Swrve helps companies think straight on how apps are used
The Irish firm provides data that gives insight into what works for customers
As smartphones become increasingly important, Swrve is helping to push the idea of a “mobile first” world. Photographer: Brent Lewin/Bloomberg
It’s hard to explain everything that Swrve does. The Irish-founded technology firm covers a lot of ground with its products, but at its simplest, it helps sellers understand how customers are using their apps and how to make them better.
“It’s a mobile marketing automation platform. What it really means is we empower developers or publishers who release the mobile applications to essentially understand what the users are doing inside that application,” says cofounder Steve Collins.
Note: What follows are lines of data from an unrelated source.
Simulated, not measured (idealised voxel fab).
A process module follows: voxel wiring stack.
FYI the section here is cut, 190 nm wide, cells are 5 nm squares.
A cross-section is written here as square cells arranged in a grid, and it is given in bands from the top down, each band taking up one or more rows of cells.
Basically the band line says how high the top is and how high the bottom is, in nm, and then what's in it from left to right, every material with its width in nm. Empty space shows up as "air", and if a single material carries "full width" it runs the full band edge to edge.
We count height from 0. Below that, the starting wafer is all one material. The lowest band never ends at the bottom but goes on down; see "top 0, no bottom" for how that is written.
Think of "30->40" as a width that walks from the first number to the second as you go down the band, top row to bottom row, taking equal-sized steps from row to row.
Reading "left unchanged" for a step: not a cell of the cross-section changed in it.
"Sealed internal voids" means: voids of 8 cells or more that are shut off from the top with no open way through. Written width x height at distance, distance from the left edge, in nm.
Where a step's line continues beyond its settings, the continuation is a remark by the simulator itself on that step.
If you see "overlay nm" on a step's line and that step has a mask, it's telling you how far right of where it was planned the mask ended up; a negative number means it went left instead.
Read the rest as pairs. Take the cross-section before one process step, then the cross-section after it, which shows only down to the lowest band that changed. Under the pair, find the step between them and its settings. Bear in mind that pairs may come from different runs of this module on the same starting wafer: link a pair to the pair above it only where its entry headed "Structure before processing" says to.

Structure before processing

Collins founded Swrve with Hugh Reynolds in 2010. The duo had previously worked together on Havok, the now Intel-owned software firm that spun out of Trinity College Dublin before moving on to Core, which provided scripting languages for console games. It was that venture that led to the eventual development of Swrve.
“I’d love to say there was a ray of sunlight and inspirational moment. It was a question of iterating,” says Collins. “Initially, we started developing a platform for mobile game creation back in 2009. Very quickly as we talked to developers and people creating these applications we realised one part of what we were building was very interesting to people: our testing and optimisation component, being able to dynamically change the application as users were using it, in response to how they are using it. That’s what we launched with in 2010.
“The games industry was the mobile industry for a long time. The other markets are now starting to adopt some of the tried and tested practices that the games industry led the way on.”
Among those are the media and entertainment industries, with some interest from travel, retail and financial services.
Collins gives the example of promotions or special offers, but it could also be used to adapt an app to make it more relevant to users.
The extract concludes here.